New support systems await influx of fall students

It’s hard for many to get excited about summer slowly waning into fall, but for Patti McDougall that change is something to get excited about.

By HenryTye Glazebrook

To McDougall, the sun’s earlier creep toward dusk, trees starting to lose their leaves and the cooler shift in the wind all add up to one welcome prospect: back to school.

“At the start of the fall term I am revitalized by the return of our continuing students and the influx of new students,” said McDougall, the vice-provost teaching and learning at the University of Saskatchewan. “As thousands of students return to the university, it feels like a life force of energy directing our focus. I look forward to that positive energy and the enthusiasm about what the coming year will hold.”

Fall is a fascinating time on any campus, and the U of S is no exception. With more than 21,000 new and returning students soon to flood into classrooms, the university is taking care to establish a series of support systems to ensure their transition back into academics is smooth, educational and fun.

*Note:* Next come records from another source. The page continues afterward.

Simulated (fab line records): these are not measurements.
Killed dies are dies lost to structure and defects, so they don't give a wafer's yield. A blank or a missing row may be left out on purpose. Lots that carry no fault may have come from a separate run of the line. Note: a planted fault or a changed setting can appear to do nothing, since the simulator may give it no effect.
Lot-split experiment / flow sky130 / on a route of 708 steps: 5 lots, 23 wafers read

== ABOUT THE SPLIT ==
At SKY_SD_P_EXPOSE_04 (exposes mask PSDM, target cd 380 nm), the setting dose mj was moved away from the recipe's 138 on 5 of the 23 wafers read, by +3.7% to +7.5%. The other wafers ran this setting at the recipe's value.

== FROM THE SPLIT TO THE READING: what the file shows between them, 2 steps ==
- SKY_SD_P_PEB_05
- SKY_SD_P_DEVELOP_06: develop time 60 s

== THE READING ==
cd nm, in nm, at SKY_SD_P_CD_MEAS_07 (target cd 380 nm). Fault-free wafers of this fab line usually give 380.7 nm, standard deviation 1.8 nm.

“Over three thousand of these students are new first-year students in our direct-entry colleges,” McDougall said. “What’s particularly exciting is that our student numbers are up almost a thousand students as compared to this same time last year.”

For three days in August, leading up to the residence move-in, the International Student and Study Abroad Centre’s (ISSAC) student staff and volunteers will set up at the Diefenbaker International Airport, personally greeting new international students until the last flight arrives each night.

Returning for its second year, the annual Aboriginal Student Weekend Welcome will take place Aug. 11–12. An estimated 60 students and guardians are currently registered for the program, which provides an opportunity to get familiar with campus, meet fellow students and staff and learn more about what U of S has to offer.

Health and wellness initiatives will also feature some changes, with Student Affairs and Outreach being established as a new entity responsible for mental health intake and outreach, early alerts and crisis response.

The new unit will work alongside the Student Wellness Centre, as part of an integrated Student Affairs and Services team, and will introduce a new centralized health intake and shared-care model, as well as new support options such as individualized care planning and mental health support groups.

September will also include a series of other activities, including smart start academic orientation, an environmental programs open house and more.

But for McDougall, what’s most important is that students dive into the new academic year with vigour.

“My challenge to new students is to take part in orientation activities and attend the campus expo to find out more about services and clubs,” she said. “Find something you’re passionate about and get involved.”